Closed ertwro closed 5 years ago

ertwro commented 5 years ago

I'm trying to open local html files as an output from a remote linux emacs session but the output lacks a colon in the drive letter and due to the file uri scheme it doesn't open.

(emacs)
xdg-open file:///c/Users/ertwr/.docsets/Bash.docset/Contents/Resources/Documents/bash/Aliases.html
(Browser)
file:///c/Users/ertwr/.docsets/Bash.docset/Contents/Resources/Documents/bash/Aliases.html

I have /c/Users/ertwr/AppData/Local/Vivaldi/Applications/vivaldi.exe boht in xdg-open and $BROWSER.
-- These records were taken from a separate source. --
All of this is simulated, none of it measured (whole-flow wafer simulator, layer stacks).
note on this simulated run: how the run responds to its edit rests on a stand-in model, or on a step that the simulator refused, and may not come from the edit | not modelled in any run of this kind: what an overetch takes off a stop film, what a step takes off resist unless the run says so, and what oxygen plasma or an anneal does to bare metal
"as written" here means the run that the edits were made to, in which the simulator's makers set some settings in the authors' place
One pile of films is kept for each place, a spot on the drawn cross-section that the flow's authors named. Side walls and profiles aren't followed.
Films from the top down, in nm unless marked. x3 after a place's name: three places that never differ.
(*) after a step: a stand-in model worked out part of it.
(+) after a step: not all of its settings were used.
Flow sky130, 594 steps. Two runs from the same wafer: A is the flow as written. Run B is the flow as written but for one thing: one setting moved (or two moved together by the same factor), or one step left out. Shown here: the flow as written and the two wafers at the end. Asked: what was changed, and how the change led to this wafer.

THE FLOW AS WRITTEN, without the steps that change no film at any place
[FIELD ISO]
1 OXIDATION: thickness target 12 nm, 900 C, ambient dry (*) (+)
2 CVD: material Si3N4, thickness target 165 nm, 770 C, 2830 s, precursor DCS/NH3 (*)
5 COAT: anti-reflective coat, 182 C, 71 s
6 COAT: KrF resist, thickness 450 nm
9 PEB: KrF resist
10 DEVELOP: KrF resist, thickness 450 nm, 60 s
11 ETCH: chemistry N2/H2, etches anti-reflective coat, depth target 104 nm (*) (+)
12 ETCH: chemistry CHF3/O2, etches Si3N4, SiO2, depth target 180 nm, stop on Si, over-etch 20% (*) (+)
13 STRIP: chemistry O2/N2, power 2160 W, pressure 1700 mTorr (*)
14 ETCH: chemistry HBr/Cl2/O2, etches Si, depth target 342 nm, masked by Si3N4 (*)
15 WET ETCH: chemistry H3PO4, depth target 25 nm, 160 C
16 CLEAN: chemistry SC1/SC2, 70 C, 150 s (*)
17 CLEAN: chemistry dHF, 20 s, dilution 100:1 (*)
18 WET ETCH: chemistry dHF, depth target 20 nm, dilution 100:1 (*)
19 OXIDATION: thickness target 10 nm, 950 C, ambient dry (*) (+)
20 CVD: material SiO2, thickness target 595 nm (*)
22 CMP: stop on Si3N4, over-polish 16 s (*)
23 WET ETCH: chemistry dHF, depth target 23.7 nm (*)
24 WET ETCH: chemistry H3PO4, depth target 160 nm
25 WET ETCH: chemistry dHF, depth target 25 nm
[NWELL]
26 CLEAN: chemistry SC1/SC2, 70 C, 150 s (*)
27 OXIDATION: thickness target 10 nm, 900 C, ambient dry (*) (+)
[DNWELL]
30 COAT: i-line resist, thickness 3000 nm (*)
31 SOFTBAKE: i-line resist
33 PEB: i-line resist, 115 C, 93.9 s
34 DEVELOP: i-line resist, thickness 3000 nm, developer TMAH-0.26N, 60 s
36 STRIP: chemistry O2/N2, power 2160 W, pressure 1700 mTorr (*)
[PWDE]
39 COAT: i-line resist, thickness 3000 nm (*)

I've tried wslpath but it gives gets rid of the initial slashes from file file:/c:/Users/ert/... cmd.exe /c start doesn't work. I've tried using sed or awk scripts on the linux side, but is super inconsistent sometimes adding or removing slashes and whitespaces. Not to mention the firefox version inside wsl doesn't support GPU. So I'm stuck.

Biswa96 commented 5 years ago

Try to add /mnt/c.

ertwro commented 5 years ago

@Biswa96 Try to add it where? The reason I have /c/Users/ertwr/... is because my C: unit is mounted in /c/ not in /mnt/c in my WSL due to me modifying /etc/wsl.conf specifically to do so, because it actually reduces the number of problems when dealing with wslpath. Not just that, if not having /mnt/c was my issue cmd.exe /c start /path/to/file.html would work but it doesn't. /mnt/c is the default and it was in my WSL too when this and many more problems arose for me. If I try to input it into the Firefox, Vivaldi or Chrome browser versions of windows the browser opens, an address appears file:///mnt/c/ and it opens nothing. I'm trying to use the default windows web-browser to open local files from a remote session in a Linux system. This means, locally it requires access to the windows URI file system, this means a letter and a colon file:///c:/. So I've changed it from the default because it doesn't work for this and other use cases where a different approach has been more successful. Another thing is that if an HTML file is opened from the current directory in a shell's current relative path it opens the file in the windows browser without problems but different relative and absolute paths don't work. That's the reason I'm asking for URI compatibility as the name of my issue.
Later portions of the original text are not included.